🔹 What is a Subquery?
A subquery is a query inside another SQL query.
It is often used in the WHERE
, FROM
, or SELECT
clause to provide intermediate results.
🔹 Types of Subqueries
- Single-row subquery → returns only one value
- Multi-row subquery → returns multiple values
- Nested subquery in SELECT or FROM → used as derived tables or calculated fields
🔹 Examples
1. Subquery in WHERE
Find employees who earn more than the average salary:
SELECT employee_id, name, salary
FROM employees
WHERE salary > (SELECT AVG(salary) FROM employees);
👉 The inner query (SELECT AVG(salary) FROM employees)
returns one value (average salary).
👉 The outer query then compares each employee’s salary to it.
2. Subquery in IN
Find employees who work in departments located in New York:
SELECT name, department_id
FROM employees
WHERE department_id IN (
SELECT department_id
FROM departments
WHERE location = 'New York'
);
👉 The subquery returns multiple department IDs.
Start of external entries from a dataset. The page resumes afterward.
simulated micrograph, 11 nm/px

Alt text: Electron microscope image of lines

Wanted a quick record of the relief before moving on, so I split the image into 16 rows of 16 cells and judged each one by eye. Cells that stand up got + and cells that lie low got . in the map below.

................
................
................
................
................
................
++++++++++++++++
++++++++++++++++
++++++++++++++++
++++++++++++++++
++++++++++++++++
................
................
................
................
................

👉 The outer query checks if an employee’s department is in that list.
3. Subquery in FROM
(Derived Table)
Find the highest salary per department:
SELECT dept_id, MAX(salary) AS highest_salary
FROM (
SELECT department_id AS dept_id, salary
FROM employees
) AS dept_salaries
GROUP BY dept_id;
👉 The inner query creates a temporary table (dept_salaries
).
👉 The outer query aggregates from it.
4. Subquery in SELECT
Show employees and how much above the average salary they earn:
SELECT name, salary,
salary - (SELECT AVG(salary) FROM employees) AS diff_from_avg
FROM employees;
👉 The subquery calculates the average salary.
👉 Each row shows the difference between an employee’s salary and that average.
✅ Key Notes:
- Subqueries can return scalars (single value), lists, or even tables.
- They can be correlated (depend on outer query) or non-correlated (independent).